How a Serbian War Journalist Became a Successful Entrepreneur in New York

What are the success stories that inspire us the most? Maybe entrepreneurs who have humble beginnings or quirky past jobs inspire us the most. Serbian entrepreneur, Aleksandra Scepanovic is one of them—her thrilling journey from the Bosnian war zone to a thriving real estate business is one of a kind.

Scepanovic’s career started off as a journalist in Sarajevo where she covered the Bosnian war for many years. Today, she runs Ideal Properties Group, a real estate firm with 250 brokers in Brooklyn, New York.

Her happy life in former Yugoslavia turned into a horror movie when the Yugoslavian civil war broke out in Bosnia and Herzegovina in 1992.
“I studied archaeology at university and I was really interested in becoming an expert in the Neolithic age,” she said. But she gave up on her career dream and pursued journalism instead. She joined a local radio station, which was highly critical of Slobodan Milosevic, the President of Serbia at the time.

“Milosevic gave a very stern warning they would not tolerate anything other than their own political views. They sent tanks into the streets of Belgrade,” said Scepanovic.

“I had no fear. And I don’t know if I would have the strength in me if I knew fear from the get-go.”

Like many young Serbs in Belgrade, she thought the war against the Bosnian Muslims was unjust. She realized she could not sit on the sidelines and pretend nothing is going on.
“There were a lot of skirmishes between the radio station and the regime. They were shutting down our transmitters, beating up journalists, and there were all kinds of aggressions,” she said.

She moved to Sarajevo (the capital of Bosnia-Herzegovina) to cover the war from the side that was being wronged. Being a Serbian but reporting from the Muslim side of the conflict was a very difficult task but she loved the job.
“I had no fear. And I don’t know if I would have the strength in me if I knew fear from the get-go. Everything else gets eroded in the face of fear,” said Scepanovic.

While she was  there, she witnessed nearly three-quarters of Sarajevo being destroyed or damaged by shells and bombs. The Bosnian war that lasted three years resulted in nearly 100,000 deaths, according to the media reports.

After the Dayton peace agreement in 1995, Scepanovic worked for a few non-governmental initiatives and became part of the rebuilding effort in Bosnia. However, she felt unhappy.

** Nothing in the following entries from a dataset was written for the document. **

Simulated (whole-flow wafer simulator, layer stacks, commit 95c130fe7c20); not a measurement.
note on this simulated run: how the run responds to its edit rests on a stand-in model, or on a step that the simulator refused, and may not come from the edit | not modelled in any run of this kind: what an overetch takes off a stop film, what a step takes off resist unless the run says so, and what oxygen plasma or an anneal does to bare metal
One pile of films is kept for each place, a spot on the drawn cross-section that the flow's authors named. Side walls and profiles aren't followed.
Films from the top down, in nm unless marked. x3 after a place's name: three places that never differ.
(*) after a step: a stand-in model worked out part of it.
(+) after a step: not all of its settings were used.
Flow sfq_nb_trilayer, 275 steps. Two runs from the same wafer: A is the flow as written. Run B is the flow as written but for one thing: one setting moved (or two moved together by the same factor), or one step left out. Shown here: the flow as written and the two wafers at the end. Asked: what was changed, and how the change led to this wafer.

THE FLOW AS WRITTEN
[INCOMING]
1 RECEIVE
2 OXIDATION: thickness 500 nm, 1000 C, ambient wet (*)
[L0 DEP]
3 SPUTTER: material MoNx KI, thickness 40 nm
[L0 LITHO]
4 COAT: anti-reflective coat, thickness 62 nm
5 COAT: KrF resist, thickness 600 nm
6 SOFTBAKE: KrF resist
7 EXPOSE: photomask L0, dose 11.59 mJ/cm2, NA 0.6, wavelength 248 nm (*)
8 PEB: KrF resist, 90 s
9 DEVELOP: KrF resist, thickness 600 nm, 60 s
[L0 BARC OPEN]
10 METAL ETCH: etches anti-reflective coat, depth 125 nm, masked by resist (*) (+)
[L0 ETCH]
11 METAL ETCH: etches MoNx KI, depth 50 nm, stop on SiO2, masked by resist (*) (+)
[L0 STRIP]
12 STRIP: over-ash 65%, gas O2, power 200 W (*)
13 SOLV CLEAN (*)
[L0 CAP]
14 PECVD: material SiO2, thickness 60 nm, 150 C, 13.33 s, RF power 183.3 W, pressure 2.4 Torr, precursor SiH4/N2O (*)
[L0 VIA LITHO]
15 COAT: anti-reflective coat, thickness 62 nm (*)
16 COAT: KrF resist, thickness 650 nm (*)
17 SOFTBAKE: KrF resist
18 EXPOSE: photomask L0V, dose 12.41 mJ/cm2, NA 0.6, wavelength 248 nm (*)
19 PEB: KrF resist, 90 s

“I did subversive things like reporting the truth. No matter what I did and how much I persisted, Milosevic was still there,” she said.
For Scepanovic, there was no real peace and no chance to bring back Yugoslavia. She realized it was starting to take a toll on her.
In one of those early days in New York, I found myself walking in China Town. It was a mind blowing experience.
— Aleksandra Scepanovic, Ideal Properties

“I needed geographical detachment so I came to New York to visit a friend in 1999. I never thought I would stay. I was convinced that I wanted to live in Amsterdam,” she recalled.

“In one of those early days in New York, I found myself walking in China Town. It was a mind-blowing experience, so different from anything I have ever seen.”

Scepanovic fell in love with New York. So she decided to stay and apply for political asylum.

A New Chapter in Life
Scepanovic enrolled in interior design program at the Fashion Institute of Technology in New York and found the real estate business very intriguing.
“There is a big fascination and obsession with real estate in New York, unmatched by anywhere else in the world. And I was attracted to it,” she said.
She first worked at a small Manhattan real estate brokerage firm. After gaining some experience in real estate she co-founded Ideal Properties with her partner in 2007.

They started at a time when the housing market was already beginning to collapse. People were panicking and many brokers were leaving the profession. But Scepanovic was not discouraged at all.  

“If you are paralyzed with fear, you will never find the inner strength. Just close your eyes and jump in with both feet. That is my entire philosophy,” she said.

Instead of focusing on Manhattan, they decided to work in Brooklyn, which they thought would be relatively safer and more resilient. They launched the business in a tiny room in one of the brownstone houses in Brooklyn with no initial capital.

“We used to have a cardboard on the wall. And many yellow post-it notes with apartment listings on it. That was our database,” said Scepanovic.
“We had this archaic way of doing business. But it still felt right. We were doing really well. We just persisted at it. Then things started to change.”
The research pointed us to Gowanus. It kind of reminded me of home.
— Aleksandra Scepanovic, Ideal Properties

To better address customer needs, Scepanovic and her team devoted a lot of time on research. They hired students from Brooklyn College to do data harvesting. After months of painstaking research, they developed a good understanding of demographics and housing needs of people in Brooklyn.
They opened their first office in Gowanus, which is the old industrial neighborhood.

“The research pointed us to Gowanus. It kind of reminded me of home. And I thought it was going to be the next neighborhood that would capture attention. And it did and it still does,” she said.

Today Ideal Properties is one of the largest, privately owned real estate firms specializing in premier Brooklyn neighborhoods. It has four offices in Brooklyn located in Park Slope, Cobble Hill, Gowanus, and Williamsburg. In addition to 250 real estate brokers and salespersons, the company has a team of in-house design, staging, marketing, and web design professionals.